Shutout loss 'a tough one to swallow' for O's

April 21st, 2021

The Orioles’ improved bullpen has stood out as a bright spot so far in 2021, as it has helped keep them in more close games than in years past. Tight scores put added focus on some of the game’s finer points, a la baserunning and defense. It’s in that latter category that the O’s are still seeking better results.

The latest example came Wednesday, when a fundamental lapse was at the heart of their 3-0 loss to the Marlins at loanDepot park.

Looking to preserve a scoreless tie in the fifth inning, Bruce Zimmermann gave way to Maikel Franco charging in from third to field Trevor Rogers’ sacrifice bunt, which advanced Sandy León to second. But nobody backed up third, and the slow-footed León, seeing the base vacated, took it successfully. Zimmermann then came within one pitch of escaping the jam before allowing Jesús Aguilar’s go-ahead two-run double; four innings later, it stood as the game-winner.

“You can’t deny it changed the entire integrity of that inning,” said Zimmermann, who fell to 1-2 with a 4.57 ERA in four starts. “It’s been a while since we had to run those bunt plays and that’s completely on me having to be at third base. It definitely would’ve made it a lot easier having that guy on second base.”

Said León: “On that bunt, my first goal is to get to second base. I’m not fast. When I saw the bunt was to third and I saw [shortstop Freddy] Galvis on second base, I was like, ‘No one’s on third.’ So I took my chances.”
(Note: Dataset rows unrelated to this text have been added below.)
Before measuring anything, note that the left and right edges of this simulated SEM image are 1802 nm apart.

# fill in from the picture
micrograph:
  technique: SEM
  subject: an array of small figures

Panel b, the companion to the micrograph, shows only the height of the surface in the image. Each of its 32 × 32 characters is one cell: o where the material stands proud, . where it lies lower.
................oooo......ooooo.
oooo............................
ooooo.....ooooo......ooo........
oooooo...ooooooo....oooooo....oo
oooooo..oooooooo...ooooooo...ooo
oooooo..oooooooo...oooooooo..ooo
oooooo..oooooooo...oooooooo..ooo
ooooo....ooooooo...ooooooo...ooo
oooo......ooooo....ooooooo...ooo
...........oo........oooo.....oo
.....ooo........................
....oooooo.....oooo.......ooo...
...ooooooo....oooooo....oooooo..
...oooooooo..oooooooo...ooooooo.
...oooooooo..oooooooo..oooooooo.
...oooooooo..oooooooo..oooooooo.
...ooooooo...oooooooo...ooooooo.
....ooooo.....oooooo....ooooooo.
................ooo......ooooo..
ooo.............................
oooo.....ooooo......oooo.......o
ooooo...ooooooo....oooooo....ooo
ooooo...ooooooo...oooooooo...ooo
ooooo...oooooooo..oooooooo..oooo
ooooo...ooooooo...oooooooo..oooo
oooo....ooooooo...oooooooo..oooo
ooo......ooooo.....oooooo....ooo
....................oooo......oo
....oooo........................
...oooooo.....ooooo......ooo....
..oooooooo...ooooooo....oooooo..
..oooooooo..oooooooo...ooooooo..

Recalling the play postgame, manager Brandon Hyde called it catcher Pedro Severino’s responsibility to back up third when the third baseman is drawn in as Franco was on the play. Zimmermann blamed himself, also noting how Aguilar’s hit would’ve scored León from second regardless. Either way, the O’s did little to help themselves recover, mustering just four hits against Rogers and two relievers. They were shut out for the second time in three games. Severino was not made available postgame to discuss the play.

“What lost us the game is that we didn’t score,” Hyde said. “We lost two games on the road trip and were shut out on both.”

But the snafu highlighted the difference between the O's and some other rebuilding teams they’ve matched up with in the early going, and it was reflective of the types of fundamental mistakes that have plagued their rebuild for several years. The kind that aren’t always measurable, yet have persisted while other parts of the roster showed progress.

Last week, the Orioles lost three of four to the Mariners by a combined four runs, due in large part to Seattle’s superior infield defense. A half-inning after Aguliar’s go-ahead hit, the Marlins benefited from Miguel Rojas’ diving play on Austin Hays to keep a leadoff man off base. Hays was also thrown out trying to stretch a single in the third, another little thing that, by the time the O's boarded their flight back to Baltimore, loomed large.

Miami leads MLB in infield Outs Above Average, while the Mariners entered play ranked third. The Orioles are 23rd in OAA and 25th in infield runs prevented, also ranking in MLB’s bottom third in the outfield versions of both metrics.

“It’s a tough one to swallow,” Zimmermann said. “I really wanted to get out of that, but I should’ve made a better pitch.”